Taylor Swift, The Songwriter
Tonight (11-6) Taylor Swift will be the host and musical guest of Saturday Night Live. Insert your favorite vomit joke here. If I desired, I could operate a daily blog on how Taylor is either not country, or how her handlers exemplify greed beyond all.
Just this week a controversy brewed about how the new “Platinum” edition of her album Fearless is just a loosely guised marketing scheme. The new edition includes a few new songs, but to get them, Taylor’s glitter-faced pubescent fans have to buy all the songs from the first edition that they already have. The Platinum edition also includes, and I quote, “her video collaboration with T-Pain on ‘Thug Story’.” I can’t make this stuff up people, this is what is being done with “country” music.
But what I want to focus on here is Taylor Swift the songwriter. Taylor Swift apologists love to tell us how she writes her own songs, and I don’t want to take anything away from that. This fact is exemplary in the modern pop country landscape. As Nix just pointed on the message board, out of the 128 songs Tim McGraw has recorded, he “co-wrote” two of them. Carrie Underwood’s new album Play On is getting mixed to bad reviews, with the Star Telegram saying: “Although she makes noise in the press about pushing herself and trying new things, the only variable between albums is who helps write songs. “
But Taylor Swift writing her own songs is where my fascination for her music ends, because Taylor writes soul-less, adolescent frap with rehashed themes stolen from Disneyania, that wouldn’t pass at an open mic night at a student union in freshmen dorms. How anyone with a full compliment of pubic hair, let alone some redneck driving around in a truck could enjoy or even stomach this nonsense is beyond me. Taylor Swift is nursery rhyme Hanna Montana bullshit. But let’s not dwell with generalities here, let me name names. For example, Taylor Swift’s song “Love Story,” seen here in an overproduced setting at last year’s CMA Awards:
Please God someone assure me that I am not the first to point out that the play Romeo & Juliet was a TRAGEDY, and not a love story. The period costumes and the fairy tale themes reek to prattling to Disney-induced mindsets that addle our county’s youth, and is a sad and scary testament to the state and adolescent-minded focus of our culture. How this heartless, nubile slush can even pass as popular music beyond the Nickelodeon demographic is bewildering, and disturbing. The rotation on Lite FM doesn’t even stoop this low, of course, unless they play this song. In a word, it is garbage.
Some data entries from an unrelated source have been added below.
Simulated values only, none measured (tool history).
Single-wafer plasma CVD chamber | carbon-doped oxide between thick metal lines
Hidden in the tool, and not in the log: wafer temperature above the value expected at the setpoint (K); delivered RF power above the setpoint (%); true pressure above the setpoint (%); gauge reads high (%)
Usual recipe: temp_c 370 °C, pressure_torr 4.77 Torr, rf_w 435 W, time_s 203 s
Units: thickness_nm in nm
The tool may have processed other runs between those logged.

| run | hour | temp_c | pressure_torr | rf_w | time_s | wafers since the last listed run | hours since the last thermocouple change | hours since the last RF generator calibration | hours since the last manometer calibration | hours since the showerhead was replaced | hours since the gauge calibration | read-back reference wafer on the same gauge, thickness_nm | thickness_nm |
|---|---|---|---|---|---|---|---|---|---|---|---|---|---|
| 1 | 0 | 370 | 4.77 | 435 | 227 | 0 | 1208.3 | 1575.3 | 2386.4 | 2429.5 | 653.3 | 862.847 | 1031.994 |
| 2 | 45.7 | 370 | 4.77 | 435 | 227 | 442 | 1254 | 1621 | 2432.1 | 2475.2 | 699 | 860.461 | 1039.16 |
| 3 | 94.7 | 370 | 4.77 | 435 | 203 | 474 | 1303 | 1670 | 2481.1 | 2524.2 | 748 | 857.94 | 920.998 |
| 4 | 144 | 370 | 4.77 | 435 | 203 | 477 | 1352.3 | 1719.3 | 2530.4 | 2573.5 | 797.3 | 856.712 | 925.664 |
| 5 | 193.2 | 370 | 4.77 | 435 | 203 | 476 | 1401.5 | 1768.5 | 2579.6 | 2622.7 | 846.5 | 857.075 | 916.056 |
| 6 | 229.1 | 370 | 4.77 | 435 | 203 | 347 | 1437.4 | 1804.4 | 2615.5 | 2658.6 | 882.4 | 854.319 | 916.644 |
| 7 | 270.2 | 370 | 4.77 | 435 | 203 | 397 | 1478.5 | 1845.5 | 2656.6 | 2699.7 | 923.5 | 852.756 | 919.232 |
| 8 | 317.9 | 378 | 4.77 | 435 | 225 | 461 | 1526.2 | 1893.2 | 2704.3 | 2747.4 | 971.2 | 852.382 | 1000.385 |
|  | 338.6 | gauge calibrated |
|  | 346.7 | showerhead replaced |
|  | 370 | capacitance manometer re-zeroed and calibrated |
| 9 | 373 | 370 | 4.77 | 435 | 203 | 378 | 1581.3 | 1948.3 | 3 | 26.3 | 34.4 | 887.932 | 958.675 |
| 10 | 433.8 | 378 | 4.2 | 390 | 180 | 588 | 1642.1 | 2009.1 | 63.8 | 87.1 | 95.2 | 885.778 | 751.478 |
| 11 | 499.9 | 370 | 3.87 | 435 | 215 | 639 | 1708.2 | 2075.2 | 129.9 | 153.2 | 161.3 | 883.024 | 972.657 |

Here’s another example. Hold your nose and take a peek:
Don’t fool yourself into thinking that Taylor Swift has built her empire solely on the backs of 15-year-olds. There are millions of others that listen to this, some as a guilty pleasure, and some as flag-waving fans. No wonder the American youth gestation period is now tickling 30. This isn’t inspiring, it is insipid. It is an example of how the American culture is obsessed with youth, so as not to face the ruinous nature of the present day, and how High School is the beginning and end of life in the unhealthy suburban sprawl mindset. If you’re fifteen and you like this, rock on. If you’re older and like it, for the love of God grow up.
Will Taylor Swift’s songwriting mature as she gets older? We’ll see. But in the meantime I have to conclude that there is not one redeeming aspect that I can take from her music, and no, I will not at least say that she is a prodigy for her age, because there is much more stuff out there written by younger people that has soul, depth of lyrics, and hits on eternal themes of the human condition that inspire or awake an understanding in all of us, instead of weaving us into some sort of past-tense nostalgic reminiscence of better forgotten times.
Youth has always dominated the pop scene, and there is nothing wrong with that, and certainly I have no problem with younger people getting into country music. But how about the rest of us? I know it’s not reasonable to think that all kids should be listening to Hank Williams III, but it is just as unreasonable to think that 30-somethings and beyond can get anything from Taylor Swift more that just a unhealthy nostalgic sugar high.
I just wish there was some way to communicate to the masses, that even though you might like pop country, there is so much more stuff out there that you would enjoy more if you just gave it a chance, and your life would be better for it.
notjayc
November 8, 2009 @ 8:27 am
Your societal evaluation/criticism of Taylor Swift and her lyrics is as uninformed as your knowledge of Romeo and Juliet(which has been re-written numerous times over the centuries by readers unhappy with Shakespeare’s ending). Swift’s use of the teenage love angle of R&J shows and intelligence and sophistication that it is time for country music to accept. Even cowboys can get out of their pick up trucks and let their children go to school and experience life. Swift’s work seems not only age appropriate for her and her audience but holds promise of wonderful things to come as she ages and matures. You don’t agree, clearly, but nothing you say is informed enough to have readers care what you think.
The Triggerman
November 8, 2009 @ 12:09 pm
Hey notjayc,
I think you’re being a little presumptuous about my knowledge of Shakespeare. As someone who makes a living as a writer, I know more about Shakespeare than I care to. Let me put it like this, if you asked Shakespeare, who wrote the play, if it is a love story or a tragedy, he would tell you it was a tragedy. I can’t be responsible for all the others who’ve re-written the ending.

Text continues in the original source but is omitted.